WHAT IS THE OVERTONE SERIES?



The beginning of our Harmonic journey starts with Physics.


The first notion of this acoustic phenomenon started in Ancient Greek with the famous mathematician, Pythagoras. He discovered the mathematical ratio when a string was "cut" into two parts, two thirds, etc. A Mathematical proportion exists in every string. Pythagoras used a "Monochord" that can be seen below:




https://en.wikipedia.org/wiki/Monochord



Let us compare with something more visual: the sound acts in the same manner than light. Imagine a white light, refracted by a prism. What happens? You will be able to see all the colors that conform to this white light. The perfect example of this phenomenon is the rainbow.


We can see the refraction of a beam of like through a prism in the picture below:





https://en.wikipedia.org/wiki/Prism




We can compare this refraction of the light to a sound being "refracted" in many smaller sounds, called "partials" or "overtones". These sounds coexist with the main sound we perceive as being the main one, we can says on a "vertical plane", but we can't hear them as separated from the main tone as they are much softer than the lowest one.



Now, the example is through a string or "Monochord" through a technique called "harmonics". This is very common in any string instrument, either the guitar, Violin, Viola, Cello or Double-Bass.



The graph below shows the mathematical proportion of overtones. On the bottom one, we have the fundamental or first harmonic, then the second appears which is half of the first one and the frequency is one octave higher than the bottom one. The first one divides the string into three parts and the frequency that corresponds with that sound is a perfect fifth higher than the second partial:



From the book "The Elements of Music: Melody, Rhythm and Harmony" By Jason Martineau





PARTIAL, HARMONIC, FUNDAMENTAL, ANHARMONICITY And OVERTONE



- A Complex Tone:


The sound of a note with a timbre particular to the instrument playing the note, "can be described as a combination of many simple periodic waves (i.e., sine waves) or partials, each with its frequency of vibration, amplitude, and phase." (See also, Fourier analysis.)




- A Partial:


It is any of the sine waves (or "simple tones", as Ellis calls them when translating Helmholtz) of which a complex tone is composed, not necessarily with an integer multiple of the lowest harmonic.




- An Overtone


It is any partial above the lowest partial. The term overtone does not imply harmonicity or anharmonicity and has no other special meaning other than to exclude the fundamental. It is mostly the relative strength of the different overtones that gives an instrument its particular timbre, tone color, or character.

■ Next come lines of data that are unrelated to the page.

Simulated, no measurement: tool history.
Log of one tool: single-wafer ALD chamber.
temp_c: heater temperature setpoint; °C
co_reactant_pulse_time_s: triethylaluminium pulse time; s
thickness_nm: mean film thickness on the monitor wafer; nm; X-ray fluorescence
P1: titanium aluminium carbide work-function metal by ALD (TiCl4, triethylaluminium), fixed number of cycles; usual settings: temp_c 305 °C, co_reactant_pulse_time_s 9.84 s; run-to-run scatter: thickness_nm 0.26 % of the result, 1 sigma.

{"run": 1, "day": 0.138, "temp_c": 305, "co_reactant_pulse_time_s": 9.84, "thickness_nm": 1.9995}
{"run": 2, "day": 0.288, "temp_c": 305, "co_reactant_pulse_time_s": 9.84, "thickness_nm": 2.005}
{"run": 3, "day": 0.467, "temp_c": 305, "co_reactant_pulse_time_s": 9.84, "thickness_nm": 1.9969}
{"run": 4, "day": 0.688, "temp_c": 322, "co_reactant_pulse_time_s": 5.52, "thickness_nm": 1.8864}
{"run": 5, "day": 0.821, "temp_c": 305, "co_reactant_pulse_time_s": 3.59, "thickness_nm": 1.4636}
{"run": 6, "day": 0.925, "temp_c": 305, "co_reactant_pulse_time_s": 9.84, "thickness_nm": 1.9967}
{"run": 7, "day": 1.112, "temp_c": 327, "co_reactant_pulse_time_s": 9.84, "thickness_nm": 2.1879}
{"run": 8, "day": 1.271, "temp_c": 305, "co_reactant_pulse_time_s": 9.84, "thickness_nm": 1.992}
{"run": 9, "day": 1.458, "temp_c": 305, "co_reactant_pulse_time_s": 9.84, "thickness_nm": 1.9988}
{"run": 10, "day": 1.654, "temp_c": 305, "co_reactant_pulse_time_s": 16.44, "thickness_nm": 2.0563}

When writing or speaking of overtones and partials numerically, care must be taken to designate each correctly to avoid any confusion of one for the other, so the second overtone may not be the third partial, because it is the second sound in a series.



https://en.wikipedia.org/wiki/Harmonic_series_(music) (Source)



If you would like to know more about Harmonic series, you can visit this website;



https://www.oberton.org/en/overtone-singing/harmonic-series/




A pianist can make an experiment if they have an acoustic instrument:



The pupil can partially demonstrate the phenomenon of overtones for himself by silently depressing the keys c', a', g' and then forcefully striking C once, staccato, or the lower octave contra C (all without pedal).

Then he can hear the tones c', e', g', the overtones, whose sound is similar to that of the harmonics of stringed instruments (Arnold Schonberg, Treatise of Harmony. page 20).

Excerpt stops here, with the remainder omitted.